Students read at Almo Elementary School in November 2015.

ALMO — Idaho has a handful of tiny schools with fewer than 10 students in class on an average day.

Under Idaho law, those schools must get special permission from the state to stay open. The Idaho State Board of Education heard an information item Wednesday during a meeting in Lewiston, but didn’t take action.

State Superintendent of Public Instruction Sherri Ybarra already gave her OK to keep the state’s nine smallest schools up and running this school year.

Two of the schools are here in south-central Idaho: Almo Elementary School in Cassia County and Three Creek Elementary/Junior High School, about 36 miles west of Rogerson. And slightly farther away — a few hours from Twin Falls — is Stanley Elementary/Junior High School.

The teacher at Three Creek, a one-room schoolhouse, answered the school’s phone Wednesday, but wasn’t available to comment because she was in the middle of working with students.

Almo Elementary Principal Tina Loock, who’s also principal at Raft River Elementary School in Malta, didn’t return a phone call from the Times-News.

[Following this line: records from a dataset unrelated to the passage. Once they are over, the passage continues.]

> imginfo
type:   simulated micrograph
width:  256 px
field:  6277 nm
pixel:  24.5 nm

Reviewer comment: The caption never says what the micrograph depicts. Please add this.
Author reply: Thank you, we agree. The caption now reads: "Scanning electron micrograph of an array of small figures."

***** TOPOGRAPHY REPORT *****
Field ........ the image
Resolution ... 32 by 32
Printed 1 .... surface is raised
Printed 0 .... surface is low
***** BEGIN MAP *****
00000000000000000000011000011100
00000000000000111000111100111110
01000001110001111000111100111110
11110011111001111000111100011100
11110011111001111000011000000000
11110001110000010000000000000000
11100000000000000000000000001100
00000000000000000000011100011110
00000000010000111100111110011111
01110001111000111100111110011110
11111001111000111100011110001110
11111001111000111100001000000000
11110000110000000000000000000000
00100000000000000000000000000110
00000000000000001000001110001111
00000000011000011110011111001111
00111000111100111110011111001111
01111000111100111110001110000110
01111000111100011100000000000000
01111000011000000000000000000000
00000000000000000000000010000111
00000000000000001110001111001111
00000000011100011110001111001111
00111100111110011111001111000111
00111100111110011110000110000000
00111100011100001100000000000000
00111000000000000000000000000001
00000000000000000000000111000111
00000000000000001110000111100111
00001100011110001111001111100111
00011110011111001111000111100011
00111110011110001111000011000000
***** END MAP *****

Ultimately, it’s up to a school board to make the request to keep a school open with an average daily attendance of fewer than 10. Three of nine school districts affected this year only have one school, according to the Idaho State Department of Education.

Each year in October, the state education board receives a list of affected schools. It’s based on average daily attendance — how many students show up at school. That’s different than the total number of students enrolled.